THE winter storms that have been dumping liberal doses of rain and snow across California have also splashed disaster across the news pages of dozens of communities - from mudslides and uprooted trees to derailed trains and drowned motorists. But the storms also have brought welcome drought relief, top flood and water officials say.
"We are doing very well in coping with spasmodic bursts of water," says William Helms, chief of the state's Flood Operation Center in Sacramento. "Damage is being kept to a minimum while the state is getting water it sorely needs."
According to National Weather Service meteorologist Stephen Ahn, the series of tropical storms that have been pelting California since Jan. 4 have made January the fifth wettest month on record. The state has reached 120 percent of its 50-year average rainfall (measured between Oct. 1 and Sept. 31, 1993). And reservoirs that provide two-thirds of the state's water (Shasta, Folsom, Oroville, Bullard's Bar, and San Luis) have collected 127 percent of their average.
"The reason we are not having more flooding problems is because the capacities of state reservoirs had been drawn so low," adds Mr. Helms.
More problems have been apparent in southern California than in the north.
* Local emergencies have been declared in San Diego County where 46 buildings were flooded and in Riverside County where mudslides destroyed dozens of businesses and homes.
* At press time, Santa Barbara's Cachuma Reservoir was reported in danger of spilling over, threatening communities downstream.
* In Los Angeles County, water stress to a small private dam near Agua Dulce forced the evacuation of a trailer park.
Vern Knoop, acting district chief for the Los Angeles Department of Water Resources, says flooding in the south has been minimized, however, by thirsty vegetation and land parched by six years of drought. "The ground has been so scorched that much of the water has just been sucked up like a sponge," he says.

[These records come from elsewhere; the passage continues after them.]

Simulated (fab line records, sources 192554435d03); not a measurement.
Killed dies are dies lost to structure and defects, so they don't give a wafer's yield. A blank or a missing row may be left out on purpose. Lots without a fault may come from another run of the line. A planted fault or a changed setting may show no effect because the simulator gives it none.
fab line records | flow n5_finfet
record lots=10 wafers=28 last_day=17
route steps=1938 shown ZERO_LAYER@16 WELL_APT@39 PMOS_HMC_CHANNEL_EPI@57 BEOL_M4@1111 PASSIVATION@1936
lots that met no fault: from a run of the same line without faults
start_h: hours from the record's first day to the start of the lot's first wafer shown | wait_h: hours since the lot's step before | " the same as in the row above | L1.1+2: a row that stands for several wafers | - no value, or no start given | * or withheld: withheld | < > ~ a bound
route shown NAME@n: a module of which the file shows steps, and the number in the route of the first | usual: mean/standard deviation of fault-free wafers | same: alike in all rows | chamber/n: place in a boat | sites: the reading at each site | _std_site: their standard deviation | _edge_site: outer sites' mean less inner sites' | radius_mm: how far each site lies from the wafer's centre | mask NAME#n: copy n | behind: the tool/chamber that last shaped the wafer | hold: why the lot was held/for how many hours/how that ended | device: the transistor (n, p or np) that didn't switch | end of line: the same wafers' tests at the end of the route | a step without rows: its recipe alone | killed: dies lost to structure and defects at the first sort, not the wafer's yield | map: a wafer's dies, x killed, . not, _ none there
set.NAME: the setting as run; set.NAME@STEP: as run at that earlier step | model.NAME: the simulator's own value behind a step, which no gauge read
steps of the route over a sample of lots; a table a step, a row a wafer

Jay Malinowski, assistant chief of operations for the Los Angeles Metropolitan Water District, said water stored in the Sierra snowpack is nearly 200 percent of normal. The area drains into reservoirs in central and northern California, and is just shy of the total for a normal season, which ends in April. But he and other officials are reticent to say the state's longest drought is over.
Meteorologists say, however, that so much precipitation early in the season bodes well. For six years, Pacific storms that have been headed toward California have been diverted by high pressure fronts. But the cooling effects of recent rains tend to break up such fronts.